While it may seem very simple, several pitfalls can easily ruin your end goal of saving money. Miscalculating how much money you have is very easy if you aren’t aware of the proper steps you need to take or terminology.
Most people make a mistake when calculating disposable income. While you’ve probably heard the term before, you may not actually know what it means.
So, what is disposable income? And how can knowing your disposable income help you make better financial decisions?
This article will dig into these questions to help you build a more effective, smart budget.
Let’s get this party started.
What Is Disposable Income?
Your disposable income is simply your gross income after subtracting all of the taxes you have to pay.
For most people, this number will be the exact same number you see on your paycheck. If you have your employer withhold taxes for you already, you’re effectively receiving your disposable income directly.
That said, it gets a bit trickier for those who are self-employed or active in the gig economy. These individuals likely don’t have their taxes withheld, meaning they will have to calculate their discretionary income on their own.
>> More: Best Budgeting Apps
How Does Disposable Income Work?
Disposable income has to be calculated from gross wages. This can be done on an individual level or for a whole household depending on the number used.
Once the number is calculated, it is used for a wide variety of budgetary purposes.
The amount of disposable income is important on a larger scale because it is a big factor in determining the economy’s general health. Having low disposable income means individuals won’t be able to buy as many consumer goods. This is important to retail businesses, economists, the federal reserve, and politicians.
Additionally, having higher levels of disposable income is usually indicative of a solid economy in which workers are paid well.
Knowing these things can help inform policy and governmental action on a broad scale.
On a more individualistic level, knowing your disposable income will help you create a foundation to build a budget. This number will inform you how much you can afford to spend each month.
Your disposable income is also used to calculate other numbers, such as your discretionary income. These numbers further impact your budgeting, so you must know your disposable income.
How Do You Calculate Disposable Income? Formula and Example
Calculating disposable income is a simple task. All you need is your gross income and the state and federal taxes that will be withheld from that income.
Once you have these numbers, you simply subtract the taxes from your gross income to arrive at your disposable income.
The formula for this calculation is as follows:
Gross income – income taxes = disposable income
To better understand this, let’s take a look at an example.
Suppose you make $50,000 a year. This number represents your gross income.
Also, suppose that, on top of the federal income tax of 10%, your state income tax is 4%. This leaves us with a total income tax of 14%. 14% of $50,000 is $7,000.
To calculate your disposable income, we simply plug these numbers into the formula.
$50,000 – $7,000 = $43,000
So, in this example, your disposable income is $43,000.
How Disposable Income Impacts Your Budget
Disposable income impacts your budget in a few key ways.
For starters, your disposable income acts as the foundation of your budget. You need to know how much money you will have.
Many people mistake using their gross income rather than their disposable income when budgeting, leading to overspending or not saving enough money for retirement.

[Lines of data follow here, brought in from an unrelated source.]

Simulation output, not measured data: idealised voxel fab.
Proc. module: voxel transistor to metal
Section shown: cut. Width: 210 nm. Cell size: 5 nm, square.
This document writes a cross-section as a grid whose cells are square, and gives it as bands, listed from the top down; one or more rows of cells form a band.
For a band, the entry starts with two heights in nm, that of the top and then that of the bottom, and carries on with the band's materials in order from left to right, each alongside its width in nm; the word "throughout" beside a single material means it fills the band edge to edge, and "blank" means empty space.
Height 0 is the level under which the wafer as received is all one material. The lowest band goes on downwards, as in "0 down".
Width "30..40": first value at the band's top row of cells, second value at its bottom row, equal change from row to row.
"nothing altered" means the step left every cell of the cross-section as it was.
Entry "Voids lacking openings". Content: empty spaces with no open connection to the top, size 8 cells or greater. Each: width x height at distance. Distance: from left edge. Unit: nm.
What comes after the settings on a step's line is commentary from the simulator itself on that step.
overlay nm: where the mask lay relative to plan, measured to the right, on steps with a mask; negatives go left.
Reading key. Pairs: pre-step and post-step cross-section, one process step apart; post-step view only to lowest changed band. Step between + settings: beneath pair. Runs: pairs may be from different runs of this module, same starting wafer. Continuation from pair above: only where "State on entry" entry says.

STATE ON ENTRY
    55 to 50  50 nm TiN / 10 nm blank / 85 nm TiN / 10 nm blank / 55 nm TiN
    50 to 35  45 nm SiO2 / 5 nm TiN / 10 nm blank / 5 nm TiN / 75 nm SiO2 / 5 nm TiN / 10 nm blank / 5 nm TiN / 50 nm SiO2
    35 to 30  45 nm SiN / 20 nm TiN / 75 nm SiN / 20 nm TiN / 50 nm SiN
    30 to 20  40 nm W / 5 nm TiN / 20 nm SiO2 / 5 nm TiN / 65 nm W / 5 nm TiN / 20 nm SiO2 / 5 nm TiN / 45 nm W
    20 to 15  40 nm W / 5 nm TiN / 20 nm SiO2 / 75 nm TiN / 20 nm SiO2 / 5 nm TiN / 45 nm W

In addition, your disposable income is a key factor in your discretionary income, meaning you need to know this number to figure out how much you can spend on your desires and how much you will be able to save each month.
Is Disposable Income a Good Thing?
Disposable income is neither good nor bad. It is simply a term for the money you actually have to spend after your income is taxed.
If you have no disposable income, that is a definite red flag. This will only be the case if you are unemployed. For those currently unemployed, your priority is landing a job.
Are Discretionary Income and Disposable Income the Same Thing?
Discretionary and disposable income are not the same thing.
Disposable income is your gross income after subtracting taxes. Your discretionary income is your disposable income after subtracting all your basic necessities (think food, insurance, mortgage payments, etc.).
Discretionary income is calculated using your disposable income but is even more refined, showing you how much “free money” you have extra to spend each month.
>> More: Disposable vs. Discretionary Income
Bottom Line: What Is Disposable Income?
Disposable income is a simple but important concept. It is the amount of money you make after subtracting the taxes you have to pay on that money.
Knowing your disposable income is the first step in building a solid budget. Rather than your gross income, you should always use this number to determine how much you can afford to spend each month while still meeting your saving goals.